Part of the Khronos Group
OpenGL.org

The Industry's Foundation for High Performance Graphics

from games to virtual reality, mobile phones to supercomputers

Results 1 to 5 of 5

Thread: Bad multi GPU performance scaling

  1. #1
    Junior Member Newbie
    Join Date
    Jun 2014
    Posts
    3

    Bad multi GPU performance scaling

    Iím having some troubles running my OpenGL renderer in multi-gpu configuration. There are two Quadro graphics cards in my computer with one monitor connected to each card. My renderer creates two windows, one on each monitor with correct gpu affinity. After that, two rendering threads are created, each with itís own rendering context and with a local copy of data to render. Thereís no data sharing or synchronization between threads and also thereís no data sharing between render contexts.

    Trouble is that thereís almost no performance scaling and GPU utilization is below 50%. Framerate is exactly the same as in case with rendering only on one GPU.

    I can run this renderer in one thread/one window configuration. In this case, selected GPU utilization is almost 100% and frame time is exactly halved compared to situation above. Surprisingly, running two instances of this renderer I can achieve perfect utilization of both GPUs.

    I have observed similar behavior on Windows 8.1 64bit and also on Linux, both running latest nvidia drivers.

    - What do I have to do to achieve good scaling from within one process/multiple render threads configuration? Do I need special driver profile for my app? Is there some other conditions to meet?

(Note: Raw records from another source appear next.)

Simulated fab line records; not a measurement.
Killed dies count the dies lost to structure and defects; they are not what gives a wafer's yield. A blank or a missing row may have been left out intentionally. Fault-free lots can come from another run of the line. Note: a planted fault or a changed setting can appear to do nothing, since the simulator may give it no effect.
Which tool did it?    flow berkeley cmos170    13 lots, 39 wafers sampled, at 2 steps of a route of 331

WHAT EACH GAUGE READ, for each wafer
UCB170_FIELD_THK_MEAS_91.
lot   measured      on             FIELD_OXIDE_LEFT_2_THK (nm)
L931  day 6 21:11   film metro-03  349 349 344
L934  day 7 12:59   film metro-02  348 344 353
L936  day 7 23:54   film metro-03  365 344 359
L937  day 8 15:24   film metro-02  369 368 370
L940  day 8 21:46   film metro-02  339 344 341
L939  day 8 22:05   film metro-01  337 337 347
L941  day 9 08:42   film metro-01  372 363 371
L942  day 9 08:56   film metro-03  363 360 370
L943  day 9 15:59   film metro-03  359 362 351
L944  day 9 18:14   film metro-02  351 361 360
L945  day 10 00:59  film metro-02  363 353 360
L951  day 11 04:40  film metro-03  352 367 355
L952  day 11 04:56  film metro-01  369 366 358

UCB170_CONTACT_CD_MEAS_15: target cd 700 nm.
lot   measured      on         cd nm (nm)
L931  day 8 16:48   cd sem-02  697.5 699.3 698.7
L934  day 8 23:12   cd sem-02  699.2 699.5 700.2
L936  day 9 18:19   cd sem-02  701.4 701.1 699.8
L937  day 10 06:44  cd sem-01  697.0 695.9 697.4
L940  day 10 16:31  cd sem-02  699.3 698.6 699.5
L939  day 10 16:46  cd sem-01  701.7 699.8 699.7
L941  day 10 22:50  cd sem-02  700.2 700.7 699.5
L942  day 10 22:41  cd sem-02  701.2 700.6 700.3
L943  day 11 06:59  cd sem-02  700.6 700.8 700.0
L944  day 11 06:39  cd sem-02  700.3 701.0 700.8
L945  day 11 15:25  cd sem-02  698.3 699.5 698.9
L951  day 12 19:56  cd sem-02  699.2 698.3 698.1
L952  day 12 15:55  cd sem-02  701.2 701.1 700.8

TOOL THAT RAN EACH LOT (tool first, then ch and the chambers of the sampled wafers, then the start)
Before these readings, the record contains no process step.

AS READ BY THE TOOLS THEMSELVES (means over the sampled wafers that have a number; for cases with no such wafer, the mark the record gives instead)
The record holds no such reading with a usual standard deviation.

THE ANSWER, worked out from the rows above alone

    - Under Windows 8.1, it seems that GPU affinity is set correctly by default from initial window position. I can verify that each thread is sending commands to different GPU via NSight Performance Profiler.
    - Under X11, thereís two X server displays, Xinerama is disabled.

    Please, I would be grateful for any tips or suggestions.

  2. #2
    Advanced Member Frequent Contributor
    Join Date
    Apr 2003
    Posts
    666
    One thing that could help would be creating the contexts in the thread that use it.

  3. #3
    Junior Member Newbie
    Join Date
    Jun 2014
    Posts
    3
    Quote Originally Posted by skynet View Post
    One thing that could help would be creating the contexts in the thread that use it.
    Unfortunately, contexts are already created from within the thread.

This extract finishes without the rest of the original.